5.1: Probability Distribution for a discrete variable

  • A mutually exclusive list of all the possible numerical outcomes along with the probability occurrence of each outcome
  • Expected Value of a discrete Variable: The measure of central tendency
  • Variance of a discrete variable (lowercase sigma squared): multiply each possible squared difference by its corresponding probability
    • std deviation of a discrete variable is the sqrt of variance

5.2: Covariance of a Probability Distribution and its application in Finance

  • Covariance of a probability distribution measures the strength of the relationship between 2 variables
  • Do 2 stocks move together or not? Inverse relationship means diversified portfolio.

5.3 Binomial distribution

  • pass

5.4 Poisson Distribution

  • Area of opportunity - the time or space interval
  • Characteristic lambda = mean or expected number of events per unit
    • variance also = lambda, std dev
  • Examples:
    • surface defects on a new refrigerator
    • number of network failures in a day
    • number of people arriving at a bank
    • number of fleas on a dog
  • Use poisson distrib if these 4 cases hold:
    • You are interested in counting the number of times a particular event occurs in a given area of opportunity (defined by time, length, surface area, etc)
    • Equal probability distribution across all area of opportunity
    • events are independent
    • probability that two or more events will occur in an area of opportunity approaches zero as the area of opportunity gets smaller.

5.5 Hyper geometric

  • pass


Chapter 6: Normal Distribution and other distributions

  • Continuous distribution: values of x are not countable, but rather measurable
  • standard normal is z-score-ified
  • NORMSINV is the inverse of the CDF of the standard normal distribution
    • scipy.stats.norm.ppf object
      • Uses mean=0 and stddev=1, which is the "standard" normal distribution.
      • Use a different mean and standard deviation by specifying the loc and scale arguments
      • scipy.stats.norm.cdf is inverse
      • The acronym ppf stands for percent point function, which is another name for the quantile function.

6.2 Normal Distribution

  • Total interquartile range is 4/3 standard deviations
  • Middle 50% contained within mu +/- 2/3 sigma
  • The range is equal to 6 standard deviations

6.3: Evaluating Normality

  • To determine whether a set of data can be approximated by the normal distribution, you compare the characteristics of the data with the theoretical properties of the normal distribution or construct a normal probability plot
  • For some variables, the descriptive characteristics of the data are inconsistent with the properties of the normal distribution
  • Stem-and-leaf display or boxplot for small datasets, histogram for large datasets.
  • Are the mean and median equal?
  • Is interquartile range approximately 1.33 times the standard deviation? Is range 6 times stdev?
  • Evaluate of the values are distributed. Do 2/3 of the values (68%) lie between mu +/- 1 sigma? Do 4/5 of the values lie between mu +/- 1.28? Do 19/20 of the values (95.5%) lie between mu +/- 2 sigma? 99.7% of values lie within 3 sigma.
  • Normal probability plot: Shows whether data is left/right skewed or normal
  • Quantile-quantile plot: Value on the y axis, z value on the x axis

Chapter 7: Sampling Distributions

  • Trying to make inferences that are based on statistics calculated from samples
  • Sample mean (statistic) estimates a population mean (parameter)
  • Sample proportion (statistic) estimates the population proportion (parameter)
  • Reach conclusion about the POPULATION not the sample
  • Sampling distribution: The Distribution of results if you actually selected all possible samples. The single result you obtain in practice is just one of the results in the sampling distribution.

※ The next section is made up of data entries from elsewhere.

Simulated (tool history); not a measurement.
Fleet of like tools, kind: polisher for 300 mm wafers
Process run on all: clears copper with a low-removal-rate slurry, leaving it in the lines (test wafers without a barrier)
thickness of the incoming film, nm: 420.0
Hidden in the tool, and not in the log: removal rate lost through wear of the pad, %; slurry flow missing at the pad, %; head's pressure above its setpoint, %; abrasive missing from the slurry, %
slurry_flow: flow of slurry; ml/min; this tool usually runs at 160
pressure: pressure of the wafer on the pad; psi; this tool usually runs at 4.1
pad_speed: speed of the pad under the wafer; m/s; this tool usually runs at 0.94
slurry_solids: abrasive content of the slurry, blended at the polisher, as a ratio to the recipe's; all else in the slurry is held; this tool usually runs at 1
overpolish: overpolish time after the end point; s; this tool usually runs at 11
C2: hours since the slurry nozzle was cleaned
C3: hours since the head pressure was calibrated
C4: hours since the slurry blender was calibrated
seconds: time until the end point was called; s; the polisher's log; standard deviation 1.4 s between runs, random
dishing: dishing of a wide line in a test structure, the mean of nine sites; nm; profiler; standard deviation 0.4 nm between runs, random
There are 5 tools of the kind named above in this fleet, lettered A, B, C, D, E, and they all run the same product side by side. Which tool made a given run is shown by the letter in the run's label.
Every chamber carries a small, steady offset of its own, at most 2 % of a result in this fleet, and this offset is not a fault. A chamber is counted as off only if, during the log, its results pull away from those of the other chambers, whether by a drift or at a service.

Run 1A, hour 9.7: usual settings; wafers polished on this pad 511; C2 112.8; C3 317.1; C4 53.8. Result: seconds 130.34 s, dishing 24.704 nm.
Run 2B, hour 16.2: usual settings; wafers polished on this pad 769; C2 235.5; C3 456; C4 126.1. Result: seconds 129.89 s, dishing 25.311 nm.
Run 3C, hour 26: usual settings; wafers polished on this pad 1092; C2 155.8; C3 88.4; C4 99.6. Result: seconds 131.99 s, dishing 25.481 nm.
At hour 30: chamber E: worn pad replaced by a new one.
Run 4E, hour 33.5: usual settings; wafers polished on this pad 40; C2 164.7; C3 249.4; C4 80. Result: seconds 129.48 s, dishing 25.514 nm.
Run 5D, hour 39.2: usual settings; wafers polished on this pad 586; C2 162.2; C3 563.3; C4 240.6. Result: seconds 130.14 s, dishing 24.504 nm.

7.2: Sampling distribution of the mean

  • The distribution of all possible sample means if you select all possible samples of a given size
  • The sample mean is unbiased estimator of the population mean because the mean of all the possible sample means (of given size n) is equal to the population mean
  • Standard error of the mean expresses how sample means vary from sample to sample.
  • As the sample size increases, the standard error of the mean decreases by a factor equal to the square root fo the sample size
  • Central Limit Theorem: Sample size of 30 prodces normal distribution of means no matter what the population distribution is.